A UK manufacturing survey has indicated that activity grew at its fastest pace in more than four years last month.
The Purchasing Managers’ Index compiled by IHS/Markit hit 58.2 in November, the best level in 51 months, with exports playing a “big part” in the expansion.
Separate data also showed that foreign investment into the UK hit a record last year, boosted by several very large takeover deals.
The Office for National Statistics recorded inward investment of £145.6bn in 2016, up from £25.3bn in 2015.
The UK voted to leave the European Union in June 2016, but economists say that vote probably did not have much effect on these figures.
Paul Hollingsworth, UK Economist at Capital Economics, pointed out that the big deals were likely to have been planned well in advance of the vote.
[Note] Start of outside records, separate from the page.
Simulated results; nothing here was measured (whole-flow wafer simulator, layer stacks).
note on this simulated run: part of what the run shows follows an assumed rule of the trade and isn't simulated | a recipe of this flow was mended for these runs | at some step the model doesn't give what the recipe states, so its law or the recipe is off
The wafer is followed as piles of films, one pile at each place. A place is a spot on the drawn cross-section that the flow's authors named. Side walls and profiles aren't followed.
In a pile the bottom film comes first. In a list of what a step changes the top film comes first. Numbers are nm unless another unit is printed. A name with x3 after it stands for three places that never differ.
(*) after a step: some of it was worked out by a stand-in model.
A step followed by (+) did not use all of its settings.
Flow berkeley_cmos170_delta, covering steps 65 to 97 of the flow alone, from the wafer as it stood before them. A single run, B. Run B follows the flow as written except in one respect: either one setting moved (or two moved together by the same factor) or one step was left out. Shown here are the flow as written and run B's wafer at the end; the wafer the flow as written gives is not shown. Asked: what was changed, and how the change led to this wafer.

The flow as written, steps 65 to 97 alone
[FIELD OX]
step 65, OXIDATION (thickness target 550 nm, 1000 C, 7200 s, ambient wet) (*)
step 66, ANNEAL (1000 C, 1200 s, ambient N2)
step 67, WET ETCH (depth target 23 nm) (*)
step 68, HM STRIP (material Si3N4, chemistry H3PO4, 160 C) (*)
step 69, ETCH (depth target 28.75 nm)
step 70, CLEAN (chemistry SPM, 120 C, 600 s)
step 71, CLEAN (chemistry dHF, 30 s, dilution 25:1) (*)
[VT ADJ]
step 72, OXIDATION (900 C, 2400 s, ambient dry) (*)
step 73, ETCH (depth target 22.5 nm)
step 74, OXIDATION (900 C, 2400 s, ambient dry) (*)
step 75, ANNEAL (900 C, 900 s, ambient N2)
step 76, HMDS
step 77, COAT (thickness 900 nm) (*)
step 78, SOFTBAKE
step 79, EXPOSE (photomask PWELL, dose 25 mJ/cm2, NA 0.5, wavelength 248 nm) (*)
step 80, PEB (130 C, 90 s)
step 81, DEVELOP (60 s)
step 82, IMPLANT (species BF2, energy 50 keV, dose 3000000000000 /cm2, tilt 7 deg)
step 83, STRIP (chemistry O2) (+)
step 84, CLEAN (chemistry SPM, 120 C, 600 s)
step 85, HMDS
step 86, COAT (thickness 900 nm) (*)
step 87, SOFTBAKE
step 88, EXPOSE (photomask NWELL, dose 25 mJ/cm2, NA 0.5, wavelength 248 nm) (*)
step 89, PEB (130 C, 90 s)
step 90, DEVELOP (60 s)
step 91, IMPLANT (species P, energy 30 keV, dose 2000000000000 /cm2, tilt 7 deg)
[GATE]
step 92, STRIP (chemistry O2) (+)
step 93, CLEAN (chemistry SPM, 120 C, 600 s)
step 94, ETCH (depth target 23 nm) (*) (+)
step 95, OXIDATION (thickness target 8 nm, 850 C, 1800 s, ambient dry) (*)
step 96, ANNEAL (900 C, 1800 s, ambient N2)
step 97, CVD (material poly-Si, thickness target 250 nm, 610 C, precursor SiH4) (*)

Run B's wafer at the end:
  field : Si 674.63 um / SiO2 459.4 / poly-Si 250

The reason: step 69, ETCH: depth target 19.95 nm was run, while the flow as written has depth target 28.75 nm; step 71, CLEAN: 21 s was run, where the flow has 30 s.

He also said it was impossible to say if inflows of investment would have been even greater without the Brexit vote.
“I think 2017 could be the more challenging year for Foreign Direct Investment, though, as Brexit draws closer,” Mr Hollingsworth said.
The compilers of the survey said the results indicated UK manufacturing had “shifted up a gear” last month.
At 58.2, the PMI index suggests strong growth as any reading above 50 indicates expansion.
“The domestic market remained strong but new export orders primarily from the US and Europe were a big part of this overall picture of success,” said Duncan Brock, who contributed to the report.
But some economists question whether UK factories can maintain their current pace.
“The outlook for manufacturing appears mixed. Domestic conditions look challenging despite November’s healthy orders,” said Howard Archer, chief economic advisor to the EY Item Club.